Los Angeles Times
January 27, 2005
On the deadliest day of the Iraq war, with 31 troops killed in a helicopter crash and six more in insurgent ambushes, President Bush's response was that the crash would be "very discouraging to the American people." The president has a gift for understatement when it comes to the war; discouragement has long since given way to anger, both at the Iraqi insurgents and the U.S. administration that got us into this mess.
After nearly two years, the deaths of more than 1,400 troops and the expenditure of well over $200 billion, Bush still refuses to spell out an exit strategy. Instead, he speaks of bringing the troops home "as soon as possible" and hails Sunday's election for an interim national assembly.
The onetime goal of ridding the country of weapons of mass destruction went by the boards when it turned out there were no such weapons. The new target is Iraq as a launching pad for democracy in the Middle East. But the more immediate result has been to create a new rallying point for Islamic fundamentalists.

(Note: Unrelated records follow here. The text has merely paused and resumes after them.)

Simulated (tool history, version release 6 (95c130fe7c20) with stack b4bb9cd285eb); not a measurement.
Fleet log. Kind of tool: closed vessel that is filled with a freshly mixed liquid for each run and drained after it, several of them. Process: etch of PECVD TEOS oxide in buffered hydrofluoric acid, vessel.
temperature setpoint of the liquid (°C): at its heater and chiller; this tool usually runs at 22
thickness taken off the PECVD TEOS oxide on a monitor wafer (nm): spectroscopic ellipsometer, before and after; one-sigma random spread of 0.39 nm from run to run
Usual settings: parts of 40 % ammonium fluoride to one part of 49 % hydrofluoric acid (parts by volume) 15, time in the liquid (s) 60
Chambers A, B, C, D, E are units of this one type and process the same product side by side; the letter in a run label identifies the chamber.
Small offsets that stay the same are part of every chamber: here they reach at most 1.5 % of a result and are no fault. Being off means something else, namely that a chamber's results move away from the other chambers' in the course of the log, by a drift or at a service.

U.S. officials say American troops will stay until Iraq can protect itself. Does that mean years, decades? A top general said Monday that the Army expects to keep 120,000 troops in the country for at least two years, unless attacks by insurgents lessen or Iraqi forces become more capable.
But troop deployments have stretched the Army greatly and forced the call-up of large numbers of reserves and National Guard troops. The commander of the Army Reserve said last month that "dysfunctional" Pentagon policies have hurt morale and threaten to turn the 200,000-strong organization into a "broken force."
American citizens, who are paying the bill for all this and watching their neighbors or loved ones die in combat, deserve more than comforting platitudes from the president. They deserve to know how long it is expected to take to train Iraqi soldiers, police and other security forces. Can 50,000 of the 150,000 U.S. troops now in Iraq come home when 20,000 Iraqi soldiers and 100,000 police are trained? What will it take to bring the next 50,000 Americans home?
We'll need evidence to support the claims of progress and estimates, not just someone's word; we remember the administration's claims about weapons of mass destruction and its lowballing of the war's cost in money and troops. When the Army chief of staff, Gen. Eric K. Shinseki, said before the war that it would take several hundred thousand troops to pacify the country, Deputy Defense Secretary Paul D. Wolfowitz called the figure "wildly inaccurate." When the director of the president's National Economic Council, Lawrence Lindsey, estimated the war would cost $100 billion to $200 billion, administration officials said the figures were too high. Shinseki was sidelined, and Lindsey was fired.
Iraq is not Vietnam, but an open-ended commitment of troops and the talk of using increasing numbers of soldiers as "trainers" for Iraqi forces summon ghosts of quagmire and years of deceit that ravaged an army and a nation. We can't afford to walk down that trail again.